Heat dampened attendance at this year's event, but Phoenix Pride is scheduled to continue to be held in April for the foreseeable future.

By Glenn Gullickson

Village People at Phoenix Pride 2012

The Village People performing at Phoenix Pride 2012

Pride plans to continue with April dates despite dip in 2012 festival attendance attributed to heat

Despite conducting this year's Phoenix Pride festival in record-breaking heat, the event will continue to be staged in April for the foreseeable future, according to Brandi Sokolosky, the organization's executive director.

Sokolosky acknowledged that the extreme heat during this year's festival played a role in a 15 percent decrease in attendance for the event.

But she said a variety of factors play into the decision to continue to hold the festival on the third full weekend in April.

"That is the date for years to come," she said. "It's the date that causes the least amount of problems."

In 2013, the 33rd annual festival will be held April 20-21 at Steele Indian School Park.

About 22,000 people attended the 2012 festival, Sokolosky said. That was down from 2011's attendance of about 26,000.

This year's attendance included 18,000 on the first day and 4,000 on the second day, she said.

Online ticket sales were the first indication that attendance would be down this year, with 7,100 tickets sold on the web compared to about 10,000 in 2011, Sokolosky said.

About 70 percent of festival tickets purchased online were used on the first day of the event, she said.

Bills are still coming in, but Sokolosky said she thinks that Pride covered its costs despite decreased gate receipts.

Sokolosky said she heard comments from some people who attended the parade, which opened the weekend's festivities, but were discouraged by the heat from continuing on to the festival. Others waited to go to the festival until evening to catch the headliners' acts, she said.

With temperatures passing the 100-degree mark for the first time in 2012 during festival weekend, some of those attending questioned whether future festivals should be conducted on an earlier date.

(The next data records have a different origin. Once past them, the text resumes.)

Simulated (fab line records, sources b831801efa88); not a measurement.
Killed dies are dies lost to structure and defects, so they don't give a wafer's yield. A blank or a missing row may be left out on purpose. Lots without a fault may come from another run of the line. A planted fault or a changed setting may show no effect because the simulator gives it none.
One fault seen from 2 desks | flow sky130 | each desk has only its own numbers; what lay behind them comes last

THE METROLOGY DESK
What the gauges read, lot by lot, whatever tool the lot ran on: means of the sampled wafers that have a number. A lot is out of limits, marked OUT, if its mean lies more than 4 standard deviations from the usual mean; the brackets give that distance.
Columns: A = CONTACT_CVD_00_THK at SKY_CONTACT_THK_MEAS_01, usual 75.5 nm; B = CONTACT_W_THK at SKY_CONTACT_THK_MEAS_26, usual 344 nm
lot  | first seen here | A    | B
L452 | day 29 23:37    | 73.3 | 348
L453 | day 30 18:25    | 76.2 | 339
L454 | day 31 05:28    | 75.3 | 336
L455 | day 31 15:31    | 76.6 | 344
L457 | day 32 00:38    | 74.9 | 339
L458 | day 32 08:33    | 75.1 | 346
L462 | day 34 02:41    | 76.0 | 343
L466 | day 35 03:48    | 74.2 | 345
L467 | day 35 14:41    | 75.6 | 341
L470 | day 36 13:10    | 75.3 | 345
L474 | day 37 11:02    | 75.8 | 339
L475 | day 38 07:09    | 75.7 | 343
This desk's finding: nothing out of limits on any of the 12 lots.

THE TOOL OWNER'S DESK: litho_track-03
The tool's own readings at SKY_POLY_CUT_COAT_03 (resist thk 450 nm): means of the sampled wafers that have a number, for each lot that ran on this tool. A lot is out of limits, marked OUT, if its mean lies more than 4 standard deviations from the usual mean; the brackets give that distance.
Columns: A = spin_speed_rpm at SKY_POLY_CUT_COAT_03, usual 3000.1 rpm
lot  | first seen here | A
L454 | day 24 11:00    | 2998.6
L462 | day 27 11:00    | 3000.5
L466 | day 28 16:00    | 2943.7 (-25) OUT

"The board will not move the event based on one or two comments. That's not the right way to do business," Sokolosky said. "We go more on a majority feeling. We have to do what's best for the community as a whole."

As it is, the Phoenix festival is one of the first major Prides on the calendar in the U.S., where many events are held in June, which is Gay Pride Month. The Phoenix festival was moved from June to April in the late 1990s to avoid the heat of the summer.

Desert heat recently forced another major local outdoor event to change its date when AIDS Walk Phoenix announced that starting this year the walk would move from the first weekend in October to a date two weeks later.

But Sokolosky said that changing dates for Pride is complicated. "There are probably 10 different factors that come into play when it comes to booking the festival," she said. "All of those factors are things we take into consideration. Every possible venue has been investigated, every date option has been investigated."

The festival can't be scheduled earlier in April because other community groups have events on those weekends, Sokolosky said. Another issue is avoiding Easter, which can fall on a Sunday between March 22 and April 25.

Sokolosky also noted that one of the major contractors that helps stage Pride is committed to work with Country Thunder, a music festival held earlier in April in Florence.

Then there are arrangements with the city for use of the park. The venue for Pride since 2004, the park isn't always available.

Sokolosky said that the 75-acre Steele Indian School is the largest park available as a site for Pride's five stages, hundreds of vendors and other attractions. "We would have to downsize our event to move it somewhere else," she said.

Moving the festival to an indoor venue has been considered, Sokoloky said. But the drawback is that venues like Memorial Coliseum at the fairgrounds or the Convention Center would hold on to the rights for the festival's food and beverage concessions, she said.

"That would limit our opportunity to give back to the community," Sokoloky said, noting that Pride's beverage program provides thousands of dollars to community groups that staff beverage stations.

In the planning leading up to this year's festival, Pride also considered whether to stage a one-day event, since attendance historically drops sharply on the second day.

Sokolosky said that the costs for things like tents and staging would be the same whether the festival is one or two days. To generate the necessary revenue, she said that a one-day festival would have to attract the same total attendance as a two-day event.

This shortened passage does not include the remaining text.